All founders must plan for sale, says business expert
With the modern craft beer movement now in its third decade, the industry has seen an increase in brewery founders beginning to look for a way to exit their businesses to begin their next stage of life.
The Australian brewing sector has seen an increase in sales this year, including South Australia’s Gulf Brewery which is set to change hands with its founder looking to retire, and the owners of Brookes Brewery in Bendigo who are searching for a buyer to scale up the business, whilst they pursue other opportunities.
If the craft beer industries overseas are a benchmark, then the next few years should see a slowing of growth, consolidation in the market and an upturn in those looking to exit. The US Brewers Association for example reported growth slowing to 4 per cent last year, (down slightly on the 5 per cent growth reported the year before) and warned that the industry there is “unlikely to return to the meteoric growth levels seen over the past decade.”
BDO business services partner Chris Balalovski said that succession planning with a preferred exit in mind is vital for brewers, almost from day one.
Too often the idea of exiting the business is the last thing on the mind of a brewer’s, or any small or medium enterprise owner’s mind.
When founder’s fatigue sets in, retirement or family issues call, or owners simply want a new challenge, the problem becomes more immediate.
“The biggest issues when it comes to succession planning are timing, communication, funding, identifying successors and structuring,” Balalovski explained.
While -and perhaps because – many breweries are launched as passion projects, owners do not consider how and when they will leave the business.
Buyouts and mergers
Many a brewer has dreamed of getting a knock on the door from a major brewer.
Little Creatures, Feral Brewing and a whole host of other smaller brewers have managed it, and with AB InBev divesting its APAC business this month, experts predict we could be in for some more M&A activity in the future.
But a buyout comes with its own issues, and major corporations require higher levels of due diligence than most brewers will be used to.
“Expect the worst, and expect them to be comprehensive and tough,” Balalovski warned.
“Major brewers, whether they’re listed or not, will have a due diligence process that must be followed.

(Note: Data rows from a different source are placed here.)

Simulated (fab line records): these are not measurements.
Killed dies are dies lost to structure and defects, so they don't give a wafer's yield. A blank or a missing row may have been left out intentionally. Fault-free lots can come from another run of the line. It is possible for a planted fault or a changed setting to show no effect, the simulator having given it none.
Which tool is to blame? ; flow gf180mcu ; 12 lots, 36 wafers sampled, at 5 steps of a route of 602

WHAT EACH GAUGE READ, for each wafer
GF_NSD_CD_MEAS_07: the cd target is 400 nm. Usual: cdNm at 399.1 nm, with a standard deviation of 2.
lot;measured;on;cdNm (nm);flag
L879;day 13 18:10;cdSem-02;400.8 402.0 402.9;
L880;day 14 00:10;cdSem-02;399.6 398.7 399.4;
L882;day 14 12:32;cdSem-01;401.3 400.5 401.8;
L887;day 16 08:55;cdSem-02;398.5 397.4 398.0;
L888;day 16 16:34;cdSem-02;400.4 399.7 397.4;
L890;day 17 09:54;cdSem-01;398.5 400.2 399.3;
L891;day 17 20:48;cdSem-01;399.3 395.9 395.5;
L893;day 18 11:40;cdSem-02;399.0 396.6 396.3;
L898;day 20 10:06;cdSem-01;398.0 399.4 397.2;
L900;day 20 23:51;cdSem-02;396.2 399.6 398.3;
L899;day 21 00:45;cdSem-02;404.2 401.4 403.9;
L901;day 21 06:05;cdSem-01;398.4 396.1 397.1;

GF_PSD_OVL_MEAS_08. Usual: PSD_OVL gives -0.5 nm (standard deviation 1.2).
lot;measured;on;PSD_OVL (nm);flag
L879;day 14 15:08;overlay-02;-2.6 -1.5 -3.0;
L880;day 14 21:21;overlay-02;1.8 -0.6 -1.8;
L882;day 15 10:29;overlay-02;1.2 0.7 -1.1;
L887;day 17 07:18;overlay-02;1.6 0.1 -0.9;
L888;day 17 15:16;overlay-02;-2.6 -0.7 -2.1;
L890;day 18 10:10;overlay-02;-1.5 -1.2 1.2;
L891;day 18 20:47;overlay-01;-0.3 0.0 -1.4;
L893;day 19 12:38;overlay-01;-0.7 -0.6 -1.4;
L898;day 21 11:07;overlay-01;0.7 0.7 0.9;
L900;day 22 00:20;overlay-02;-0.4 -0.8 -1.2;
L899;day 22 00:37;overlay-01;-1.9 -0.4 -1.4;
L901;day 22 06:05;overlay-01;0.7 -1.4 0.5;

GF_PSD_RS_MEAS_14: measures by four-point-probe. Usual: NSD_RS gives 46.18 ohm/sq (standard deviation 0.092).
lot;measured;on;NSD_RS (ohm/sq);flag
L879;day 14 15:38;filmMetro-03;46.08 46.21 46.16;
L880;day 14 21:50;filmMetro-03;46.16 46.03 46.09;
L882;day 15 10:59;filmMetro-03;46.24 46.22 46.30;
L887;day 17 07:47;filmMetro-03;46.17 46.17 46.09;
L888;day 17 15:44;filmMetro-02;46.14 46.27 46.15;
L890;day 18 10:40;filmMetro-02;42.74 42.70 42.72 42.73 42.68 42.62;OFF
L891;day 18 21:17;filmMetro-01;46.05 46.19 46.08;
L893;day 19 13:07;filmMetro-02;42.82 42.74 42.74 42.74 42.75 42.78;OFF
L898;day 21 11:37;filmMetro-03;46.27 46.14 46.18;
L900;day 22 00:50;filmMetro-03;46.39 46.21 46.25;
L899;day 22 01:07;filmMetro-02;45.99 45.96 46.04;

“It will include analysis of financial metrics, contractual rights and obligations, lease commitments, intellectual property, balance sheet strength and an idea of whether you are you locked in on your distribution contracts.”
Balalovski said that any potential buyer would go to the “next level” when it came to comprehensive financial analysis.
“They will seek assurances that super guarantee amounts have been paid and they will also walk the floor and determine whether there’s something that causes them concern about health and safety or people.
“People don’t make it onto the balance sheet so that will be very important for someone doing their due diligence.
“It’s hard to put your finger on, but the due diligence will definitely cover culture. They’ll want to know if there is a sense of contentment and loyalty. They’ll be scratching around for other problems.”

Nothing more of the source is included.